2012年1月28日星期六

Theo Angelopoulos: his best films – in pictures


The Greek director, who died on Tuesday, was celebrated for his beautifully shot and uncompromisingly intellectual cinema. Here we look back at his best-known films

Theo Angelopoulos' first feature, The Reconstruction (1970), draws on the real-life murder of a Greek worker (Yannis Totsikas, left) in Germany by his wife (Toula Stathopoulou) and her lover (Michalis Fotopoulos). The murder story, and its 'reconstruction', becomes a parable for the disruption of a community and a nation – Greece was under military rule at the time.
Angelopoulos' second film, Days of 36, was set during Greece's tumultuous interwar period, when unstable governments alternated with military coups with alarming regularity. Days of 36 focuses on a politically sensitive hostage situation, which Angelopoulos uses to lay bare the state's fragmentation as Metaxa's fascist dictatorship loomed.

Angelopoulos' international breakthrough, The Travelling Players, is an epic tableau of 20th-century Greek history, told through the experiences of a touring group of actors – whose own stories are modelled on the Agamemnon myth. Among other awards, it won the BFI's Sutherland trophy.
Angelopoulos took on the Stalinist cult of personality in his 1980 movie Alexander the Great, with Omero Antonutti as the 19th-century bandit of the title. This Alexander, whose name references the mythic Greek figure of antiquity, wordlessly tyrannises an agrarian commune – the liberator turned oppressor.

Voyage to Cythera (1984), co-scripted by Tonino Guerra, is another parable of Greece's political history. Manos Kakrakis, an aging Odysseus, and his wife Dora Volanaki are adrift on a raft with no home or destination: the failure of the communist dream.
International icon Marcello Mastroianni took on the lead role in Angelopoulos' 1986 chronicle of stasis and despair, The Beekeeper. Mastroianni's Spyros travels the traditional beekeeping routes, utterly unable to connect with the changing world around him.
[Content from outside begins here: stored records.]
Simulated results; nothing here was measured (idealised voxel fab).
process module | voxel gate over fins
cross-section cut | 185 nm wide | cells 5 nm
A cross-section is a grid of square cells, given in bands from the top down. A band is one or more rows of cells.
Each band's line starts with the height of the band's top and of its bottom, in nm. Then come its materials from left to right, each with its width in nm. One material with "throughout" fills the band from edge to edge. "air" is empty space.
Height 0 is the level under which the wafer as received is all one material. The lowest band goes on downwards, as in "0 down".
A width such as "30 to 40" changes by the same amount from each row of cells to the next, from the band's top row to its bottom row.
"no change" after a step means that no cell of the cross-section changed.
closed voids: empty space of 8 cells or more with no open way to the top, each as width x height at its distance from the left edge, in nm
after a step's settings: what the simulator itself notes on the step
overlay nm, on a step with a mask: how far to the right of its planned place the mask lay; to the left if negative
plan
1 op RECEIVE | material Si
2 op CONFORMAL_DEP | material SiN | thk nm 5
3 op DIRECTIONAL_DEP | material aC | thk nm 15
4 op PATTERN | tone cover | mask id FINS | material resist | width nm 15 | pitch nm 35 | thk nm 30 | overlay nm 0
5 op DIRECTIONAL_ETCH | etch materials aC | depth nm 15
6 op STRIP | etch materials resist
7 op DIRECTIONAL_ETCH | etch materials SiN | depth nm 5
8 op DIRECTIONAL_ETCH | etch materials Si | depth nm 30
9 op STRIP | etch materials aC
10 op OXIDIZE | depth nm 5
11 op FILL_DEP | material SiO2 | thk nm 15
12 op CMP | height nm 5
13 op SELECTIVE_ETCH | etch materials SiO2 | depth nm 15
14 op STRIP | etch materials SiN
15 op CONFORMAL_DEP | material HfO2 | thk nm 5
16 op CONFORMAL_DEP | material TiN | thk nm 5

Angelopoulos's Landscape in the Mist is another parable of search without discovery. Two children sneak on board a train they hope will take them to Germany – but only baffling disappointment awaits.
In Ulysses' Gaze Angelopoulos secured Harvey Keitel (here with Maia Morgenstern) to play a Greek-American film-maker obsessed with finding lost documentary footage of 'ordinary' people. The film was awarded the grand prix runner-up prize at Cannes; Angelopoulos was dismayed.

Angelopoulos finally secured the Palme d'Or with his 1998 film Eternity and a Day, in which a dying writer (Bruno Ganz) helps a young Albanian boy (Archileas Skevis) as a kind of distraction from his own impending dissolution.
The first in a projected trilogy, The Weeping Meadow documents the turbulent first half of the 20th century, following a single family from the Russian revolution to the postwar civil conflict in Greece
Angelopoulos' last completed feature was 2009's The Dust of Time, starring Michel Piccoli, Willem Dafoe and Irene Jacob. Dafoe takes on the Keitel role of a Greek-American film-maker; Jacob is his mother Eleni, a woman who manages to reunite with her husband Spyros (Piccoli) after deportation to a Soviet labour camp.